# Susan Lanci Pet Sling



## Chardy (Oct 30, 2008)

You can get 30% off today on Susan Lanci Pet Sling--

Dog Boutique, Fashion, Couture and Small Dog Clothing - Doggie Couture Shop

Use the Code "COLD"

I can't make up my mind between the black or denim.... Bimmer has protested absolutely no pink. Black goes with everything, but I think I like the denim better... Decisions..... Decisions.....


----------



## Furbabies mom (Jul 25, 2011)

Doggie Couture Shop
I'm looking at this one too.


----------



## Snowbody (Jan 3, 2009)

Carol - I have the black suede Susan Lanci with the fuzzy inside. Tyler likes it a lot. Very snuggly and not overwhelmingly big. Well made.


----------



## Lacie's Mom (Oct 11, 2006)

With Susan Lanci there is

1. Cuddle Cup Carrier



2. Faux Suede Sling


3. Luxe Suede w/Minky Fur (this is what Sue has)


4. Spot Sling


Each one are slightly different, so make sure you're actually ordering the one you want. The Cuddle Cup Carrier (#1 above) is the one I have and what most of us prefer -- and the most expensive of the 4.


----------



## Chardy (Oct 30, 2008)

Lacie's Mom said:


> With Susan Lanci there is
> 
> Thanks Lynn... I had the one picked out that you have.. I ended up getting the denim. I am hoping both fluffs fit in there together.
> 
> ...


----------



## Chardy (Oct 30, 2008)

Furbabies mom said:


> Doggie Couture Shop
> I'm looking at this one too.


I love it!!! :wub:


----------



## Lacie's Mom (Oct 11, 2006)

Carol -- I'm guessing that both could fit in the cuddle cup. I usually only have Secret in there and she's about Ava's size. 3.8 - 4 lbs. depending on the time of day. LOL McCartney and Bimmer aren't bigger than that, so I'm sure it will work as I could get Secret and Breeze together in it. And Breeze is bigger at 5.5 lbs.


----------



## mysugarbears (Aug 13, 2007)

Chardy said:


> Lacie's Mom said:
> 
> 
> > With Susan Lanci there is
> ...


----------



## mdbflorida (Feb 28, 2013)

OMG, Boo says he wants this for out by the pool, and then Zach can be his cabana boy. LOL. Told him we had to win the lottery first.

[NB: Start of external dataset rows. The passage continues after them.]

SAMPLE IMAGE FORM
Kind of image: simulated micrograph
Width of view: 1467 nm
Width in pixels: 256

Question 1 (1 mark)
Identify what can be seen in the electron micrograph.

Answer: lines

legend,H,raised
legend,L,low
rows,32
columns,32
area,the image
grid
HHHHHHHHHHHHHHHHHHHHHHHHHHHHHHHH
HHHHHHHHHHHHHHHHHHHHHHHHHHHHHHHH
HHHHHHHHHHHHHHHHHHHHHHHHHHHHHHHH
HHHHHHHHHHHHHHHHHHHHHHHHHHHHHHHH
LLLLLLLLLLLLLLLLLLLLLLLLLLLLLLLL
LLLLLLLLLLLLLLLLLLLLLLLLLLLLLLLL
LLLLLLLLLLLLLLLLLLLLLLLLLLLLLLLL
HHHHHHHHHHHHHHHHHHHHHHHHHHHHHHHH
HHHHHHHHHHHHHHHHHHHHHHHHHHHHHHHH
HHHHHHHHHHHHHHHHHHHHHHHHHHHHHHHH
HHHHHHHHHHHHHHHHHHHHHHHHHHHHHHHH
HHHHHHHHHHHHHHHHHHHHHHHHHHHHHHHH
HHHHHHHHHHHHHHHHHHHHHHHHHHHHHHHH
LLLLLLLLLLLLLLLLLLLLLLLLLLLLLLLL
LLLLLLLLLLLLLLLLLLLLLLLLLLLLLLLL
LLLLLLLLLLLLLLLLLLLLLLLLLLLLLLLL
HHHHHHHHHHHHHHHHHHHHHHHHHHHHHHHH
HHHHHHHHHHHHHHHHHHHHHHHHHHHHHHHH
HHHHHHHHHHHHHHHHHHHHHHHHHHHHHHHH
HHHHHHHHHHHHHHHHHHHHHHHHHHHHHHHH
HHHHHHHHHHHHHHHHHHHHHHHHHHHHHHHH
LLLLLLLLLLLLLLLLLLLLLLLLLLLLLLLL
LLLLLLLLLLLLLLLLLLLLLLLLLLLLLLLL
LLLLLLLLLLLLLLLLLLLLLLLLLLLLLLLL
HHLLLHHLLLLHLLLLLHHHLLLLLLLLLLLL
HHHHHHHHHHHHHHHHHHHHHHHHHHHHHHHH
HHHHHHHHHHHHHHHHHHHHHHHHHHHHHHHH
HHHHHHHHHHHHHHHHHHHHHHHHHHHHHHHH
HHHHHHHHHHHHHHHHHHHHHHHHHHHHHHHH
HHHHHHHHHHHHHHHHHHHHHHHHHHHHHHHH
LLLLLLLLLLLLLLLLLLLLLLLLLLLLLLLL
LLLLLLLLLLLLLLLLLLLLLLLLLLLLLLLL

Jezebel Canopy Luxurious Pet Bed


----------



## Matilda's mommy (Jun 1, 2005)

mdbflorida said:


> OMG, Boo says he wants this for out by the pool, and then Zach can be his cabana boy. LOL. Told him we had to win the lottery first.
> 
> Jezebel Canopy Luxurious Pet Bed


 Matilda said she's coming to visit Boo, love the bed:wub:


----------



## Snowbody (Jan 3, 2009)

mdbflorida said:


> OMG, Boo says he wants this for out by the pool, and then Zach can be his cabana boy. LOL. Told him we had to win the lottery first.
> 
> Jezebel Canopy Luxurious Pet Bed


My first car didn't cost that much. :w00t:


----------



## mysugarbears (Aug 13, 2007)

HELP... do I want the pink or the purple Cuddle Cup Carrier...I can't up my mind.
:blink:


----------



## Bailey&Me (Mar 8, 2010)

mysugarbears said:


> HELP... do I want the pink or the purple Cuddle Cup Carrier...I can't up my mind.
> :blink:


Which pink and purple are you considering Debbie? I have the puppy pink one and wish I had gotten something darker. If I were to get another one now I would probably get the amethyst. The color is so pretty and it's dark enough to not look dirty quickly.


----------



## mysugarbears (Aug 13, 2007)

Bailey&Me said:


> Which pink and purple are you considering Debbie? I have the puppy pink one and wish I had gotten something darker. If I were to get another one now I would probably get the amethyst. The color is so pretty and it's dark enough to not look dirty quickly.



Nida i was considering the Pink one that is pictured above the Amethyst one...I think you have me sold on the Amethyst one and subconsciously I think that was the one I really wanted. Thank you for helping me make up my mind Nida!  I think with the two tethers Kelly won't be able to get out.


----------